Nope. Nope, nope, nope.

I know a lot of people, including myself, who hates YAML with a passion.

First, they hate the format itself. It's very easy to introduce hard-to-find typos. Plus it has multiple versions, no way to tell which one you use, and depending of the parser that ends up eating the file, you may get weird results. It's way worse then just the "Norway problem". Typically, a bad monday morning could look like this:

    >>> import yaml
    >>> yaml.safe_load(''' 
        port_mappings: 3333:33
        alternative_port_mapping: 3333:33,
        countries: [FR, US, UK, NO, IT] 
        1 : 1,0
        2: 01
        3: 1.0
        4: 1O
        5: 0b1
        6: 0x1
        7: 0i1
        8: hey,
        8.0: oh,
        version: [3.1, "3.1", 3.10, "3.10"]
    ''')

Which may turn into this:

    {
        'port_mappings': 200013,
        'alternative_port_mapping': '3333:33,',
        'countries': ['FR', 'US', 'UK', False, 'IT'],
        1: '1,0',
        2: 1,
        3: 1.0,
        4: '1O',
        5: 1,
        6: 1,
        7: '0i1',
        8: 'oh,',
        'version': [3.1, '3.1', 3.1, '3.10']
    }
It's a terrible, terrible format, that has too much variability, and way too many foot guns. Especially since typo-writing humans are supposed to edit those with their little clumsy hands.

But worse, YAML is mostly declarative, so no complex system can be described in it. Here we come to the second reason people may hate it: it's usually turned into an even worse DSL.

A very limited, badly designed, half documented and tested DSL with almost no tooling to write or debug the stuff. And each project has a different DSL, of course.

Take Ansible. If your playbook is more than 10 lines, it becomes a pain to write because you are basically using a programming language embedded into a markup language. You have no print() or breakpoint to dive into the mess it does. It has to reinvent ways to pass values around since there are no functions with references to parameters nor return values.

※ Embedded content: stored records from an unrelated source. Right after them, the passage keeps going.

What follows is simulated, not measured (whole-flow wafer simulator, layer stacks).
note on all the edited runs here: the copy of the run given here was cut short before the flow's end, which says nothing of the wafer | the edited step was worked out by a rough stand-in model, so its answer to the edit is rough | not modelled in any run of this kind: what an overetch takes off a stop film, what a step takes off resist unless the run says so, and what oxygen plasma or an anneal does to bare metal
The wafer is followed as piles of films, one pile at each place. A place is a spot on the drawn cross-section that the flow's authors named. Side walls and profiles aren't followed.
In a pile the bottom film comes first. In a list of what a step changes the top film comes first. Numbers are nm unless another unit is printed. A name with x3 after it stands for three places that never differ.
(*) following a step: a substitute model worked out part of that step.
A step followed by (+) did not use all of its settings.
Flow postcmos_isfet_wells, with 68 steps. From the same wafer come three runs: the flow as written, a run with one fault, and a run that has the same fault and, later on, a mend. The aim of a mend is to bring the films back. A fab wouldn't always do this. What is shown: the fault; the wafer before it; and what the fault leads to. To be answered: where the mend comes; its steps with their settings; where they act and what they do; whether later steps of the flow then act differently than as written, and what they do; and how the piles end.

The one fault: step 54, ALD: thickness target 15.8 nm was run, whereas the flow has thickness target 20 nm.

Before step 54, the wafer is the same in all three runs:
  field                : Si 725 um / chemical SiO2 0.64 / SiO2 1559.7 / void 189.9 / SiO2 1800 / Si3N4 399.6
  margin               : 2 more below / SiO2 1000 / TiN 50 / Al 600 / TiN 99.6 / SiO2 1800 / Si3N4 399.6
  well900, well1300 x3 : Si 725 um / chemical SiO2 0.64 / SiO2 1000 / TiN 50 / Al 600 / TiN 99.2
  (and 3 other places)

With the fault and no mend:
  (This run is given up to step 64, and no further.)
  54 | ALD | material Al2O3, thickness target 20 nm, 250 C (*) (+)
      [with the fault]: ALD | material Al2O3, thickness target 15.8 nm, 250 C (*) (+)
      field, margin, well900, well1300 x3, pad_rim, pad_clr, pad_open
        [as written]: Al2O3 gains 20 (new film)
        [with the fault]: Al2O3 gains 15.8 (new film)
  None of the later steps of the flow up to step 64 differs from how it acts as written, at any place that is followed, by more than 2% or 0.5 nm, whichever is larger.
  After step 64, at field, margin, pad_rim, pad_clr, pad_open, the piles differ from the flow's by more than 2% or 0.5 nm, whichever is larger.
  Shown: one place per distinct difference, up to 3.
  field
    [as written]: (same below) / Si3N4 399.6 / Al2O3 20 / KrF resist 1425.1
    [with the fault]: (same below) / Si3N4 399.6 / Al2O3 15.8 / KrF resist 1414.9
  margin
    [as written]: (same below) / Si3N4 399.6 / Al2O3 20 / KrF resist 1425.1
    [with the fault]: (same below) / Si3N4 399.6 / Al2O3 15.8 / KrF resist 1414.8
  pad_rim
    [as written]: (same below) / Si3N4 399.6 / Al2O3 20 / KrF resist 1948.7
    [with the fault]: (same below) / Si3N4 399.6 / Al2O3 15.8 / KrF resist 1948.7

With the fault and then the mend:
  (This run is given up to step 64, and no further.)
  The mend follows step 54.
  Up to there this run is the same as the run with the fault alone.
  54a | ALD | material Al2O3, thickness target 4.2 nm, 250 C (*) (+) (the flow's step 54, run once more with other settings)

Mind you, this DSL calls Python under the hood, so they could have just exposed a declarative, idempotent Python API, but no. The entire world was required to recreate syntax highlighting, snippets, go-to-definition and so on for it. Which will never be good compared to the infra for real languages.

There are few reasons to decide to use YAML, apart from "this is the only rich format supported out of the box by this system that has comments". Which I totally get, but still.

If one can, use JSON, TOML or XML depending of the case, if we need only values.

And if we need more than values, let's either define a clean, restricted API with a full blown programming language, or, if the use case requires it, use CUELang (https://cuelang.org/).

CUELang is cleaner than YAML on all points, even for just data. It can provide a schema, can validate the data with that schema. It can embed logic. It can import and export from YAML and JSON so you stay compatible with the entire devops world.

And it's not Turing complete, but has useful constructs to repeat, branch and reuse code.

4 comments

> Nope. Nope, nope, nope.

Maybe it's just me, but I read this as a joke. As much as we dislike YAML it's not really something we have the luxury of ignoring, especially in the infrastructure field.

Cluelang is a DSL which I already considered and that I like very much. It wasn't high enough in my priorities.

I struggled to use the HCL.

The DSL used by updatecli is not fixed in stone. It's just the interface exposed. The reality nowadays, is that YAML remains the most used DSL.

To add on top this. I started by supporting other DSL such as Json. Then I realized it was adding burden on me in terms of documentation since people would ask me for different examples.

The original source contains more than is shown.